At the very start of our conversation, Phases' Z Berg spills her band’s secret plan.
“We have an evil plot to take over Portland,” she says. “To schedule all our tours around it.”
The plan might seem obvious, what with the band’s multiple previous trips to the Rose City (including a stop at the Crystal Ballroom, a show Z Berg cites as her favorite gig to date) as well as future visits, with gigs supporting Fitz and the Tantrums on Saturday, August 19 at the Oregon Zoo and Maroon 5 in October at the Moda Center.
But don’t worry—the plot stems from the band's love of the city, and is in no way malevolent.
“Portland is definitely one of my top three cities in America,” Z Berg confesses. “The fact we somehow just keep getting to go back and play there over all of these tours is very exciting.”
The band is lucky to keep coming back, and Portland is lucky to have them. Every time Phases is on the bill, it’s not a show to be missed.
Phases started out in 2009 under a different name. Back then, the collective of Z Berg, Alex Greenwald, Jason Boesel, Michael Runion and James Valentine were known as JJAMZ.
“We were just five friends who’d get together whenever we could... just to get drunk in the living room and write songs,” Z Berg says of the band’s previous life.
Under JJAMZ, they released the album Suicide Pact in 2012. However, the band members eventually grew tired of their indie rock and JJAMZ began to drift apart.
“We’d been making music together for so many years and we never thought about the sound,” Z Berg says. “I think we all felt so desperately in need and just craving something new and something different, something that excited us.”

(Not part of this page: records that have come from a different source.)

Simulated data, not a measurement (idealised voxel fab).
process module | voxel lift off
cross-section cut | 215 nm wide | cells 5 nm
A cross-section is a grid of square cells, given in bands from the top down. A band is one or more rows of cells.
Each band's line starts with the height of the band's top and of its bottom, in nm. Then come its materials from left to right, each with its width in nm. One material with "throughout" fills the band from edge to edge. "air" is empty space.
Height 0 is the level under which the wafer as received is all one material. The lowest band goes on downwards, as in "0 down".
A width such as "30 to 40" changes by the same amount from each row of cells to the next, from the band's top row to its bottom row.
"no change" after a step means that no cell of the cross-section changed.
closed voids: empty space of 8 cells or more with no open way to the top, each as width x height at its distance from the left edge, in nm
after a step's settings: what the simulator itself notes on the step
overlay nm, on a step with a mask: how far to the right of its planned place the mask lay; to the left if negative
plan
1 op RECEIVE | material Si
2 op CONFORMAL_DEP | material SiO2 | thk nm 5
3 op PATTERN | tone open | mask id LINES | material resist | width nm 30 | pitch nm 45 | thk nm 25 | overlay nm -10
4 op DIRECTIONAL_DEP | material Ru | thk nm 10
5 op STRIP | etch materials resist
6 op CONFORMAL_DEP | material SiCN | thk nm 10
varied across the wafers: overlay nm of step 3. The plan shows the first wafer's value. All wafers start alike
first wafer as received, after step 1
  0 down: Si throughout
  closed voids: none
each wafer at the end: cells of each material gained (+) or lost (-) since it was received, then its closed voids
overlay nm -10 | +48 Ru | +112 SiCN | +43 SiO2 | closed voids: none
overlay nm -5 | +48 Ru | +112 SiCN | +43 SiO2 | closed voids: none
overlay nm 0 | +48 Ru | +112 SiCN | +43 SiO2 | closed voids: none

On the verge of breaking up, Alex Greenwald found the inspiration the band needed in Michael Jackson’s Thriller.
“It was like when everything turns to technicolor in The Wizard of Oz,” Z Berg recalls. The sound of the record—an upbeat, electronic fusion of dance, rock and pop—struck a chord with the band, and new life was brought to the collective.
After James Valentine’s split from the group, the now-quartet found home in a new name and a new sound. Thus, JJAMZ became Phases.
“You never know when you change your sound really drastically how people are gonna react,” Z Berg says. “But the response was overwhelmingly positive.”
Trading their indie rock for a dance-pop sound, Phases released their debut record, For Life, in 2015.
“Making that record was crazy,” Z Berg recalls. “We made half of it just spending months in Alex’s living room, writing and recording this stuff.”
The record was finished under the hand of producer Mike Elizondo, who has worked with hip-hop greats such as Dr. Dre and Eminem in the past, recording in the studio that was once home to the famed Death Row headquarters.
The album was a triumph for the band, an effortless transformation in sound, something many other bands struggle with. But bringing the record to the live stage was another task in itself.
“It was an interesting thing,” Z Berg says. “Because when we made the record, we hadn’t played any of it live. We wrote it and recorded it all on keyboards and computers. And none of us had been in a band that had two computers and a singer.”
So the band went to work, translating every note of the record to a playable, live setting. With a background in live instrumentation, Phases wanted to really play the music. What was born of this was a hybrid of electronic sound with the presence and energy of a live band.
“We took that energy and turned it into a more electronically oriented dance funk show,” Z Berg says. “It’s a fucking dance party. It’s nonstop. It’s my favorite part of the day.”
The record is a fucking dance party, and coupled with the energy the group brings to the live stage, there’s no way you could see Phases and not let loose. And in just a week, Phases will be bringing this energy to the Oregon Zoo Amphitheatre, supporting another band famed for their high energy: Fitz and the Tantrums.
“We’re really excited for this tour,” Z Berg says. “I think that’s going to be a really, really fun bill. It’ll be balls to the wall all evening.”